Overview of the OMNI 2 data set and the OMNIWeb interface

The OMNIWeb interface provides access to the multi-source OMNI 2 data set, to the individual data sets contributing to OMNI 2 and to detailed documentation about OMNI 2.

The OMNI 2 data set

The OMNI 2 data set was created at NSSDC in 2003 as a successor to the OMNI data set first created in the mid-1970's. The OMNI 2 data set contains hourly resolution solar wind magnetic field and plasma data from many spacecraft in geocentric orbit and in orbit about the L1 Lagrange point ~225 Re in front of the Earth. The data set also contains hourly fluxes of energetic protons, geomagnetic activity indices (AE, Dst, etc.) and sunspot numbers. The data set is periodically updated. Details about the contents and preparation of OMNI 2 are found in the two other options of the "About OMNI 2 data and OMNIWeb interface" section of the top OMNIWeb page.

The OMNIWeb interface

The OMNIWeb interface provides multi-modal access to the OMNI 2 data set, to data contributing to OMNI 2 as well as to other solar wind data not used in OMNI 2, and detailed documentation about OMNI 2 and its OMNI predecessor.

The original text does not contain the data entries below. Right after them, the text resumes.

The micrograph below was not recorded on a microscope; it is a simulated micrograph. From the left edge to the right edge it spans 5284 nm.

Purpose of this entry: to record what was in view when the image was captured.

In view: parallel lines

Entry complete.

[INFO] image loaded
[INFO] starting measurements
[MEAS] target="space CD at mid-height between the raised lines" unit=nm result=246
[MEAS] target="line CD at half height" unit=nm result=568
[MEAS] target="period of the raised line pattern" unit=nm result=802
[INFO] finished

In the "Browse and Retrieve Data" section of the OMNIWeb interface, the basic data access functionality (1) allows users to generate intensity-time plots, screen listings or downloadable ASCII files of any subset of OMNI 2 parameters for any time span. The data may be basic hourly data or daily or 27-day averages thereof. In addition, (2) users may generate screen listings or ASCII files of any parameter subset limited to hours when values of any (same or other) subset of parameters fall within user-specified minima and maxima. (This is "filtering.") Another option (3) allows users to build scatter plots for any pair of OMNI 2 parameters for any time span, again using filtering by values of any parameter subset. In addition to the scatter plot, this option also computes a linear regression fit between the parameter pair plotted. A fourth option (4) lets users generate distributions of parameter values for any OMNI parameter for any time span, with filtering against any parameter subset. This option also computes means and standatd deviations for the data selected for the distribution. The final option (5) of the "Browse and Retrieve Data" section of the OMNIWeb interface yields a static (but periodically NSSDC-updated) daily-resolution IMF polarity plot covering the entire OMNI 2 time span.

A separate section of the OMNIWeb interface delivers the user to ftp areas of the Space Physics Data Facility at NASA/GSFC where hourly, daily and 27-day OMNI 2 ASCII files are ftp-accessible. Also ftp- accessible are CDF-formatted versions of the hourly files and ASCII files whose records are formatted for COHOWeb compatibility. (COHOWeb data cover the heliospheric regions visited by Pioneer, Voyager, Ulysses, Earth, etc.)

Another OMNIWeb interface section links users (1) to SPDF or other web pages from which higher resolution magnetic field and plasma data contributing to the hourly OMNI 2 averages are accessible, (2) to various merged hourly data sets created at NSSDC as part of OMNI 2 preparation and (3) to some other currently important solar wind data which have not (yet) been folded into OMNI 2.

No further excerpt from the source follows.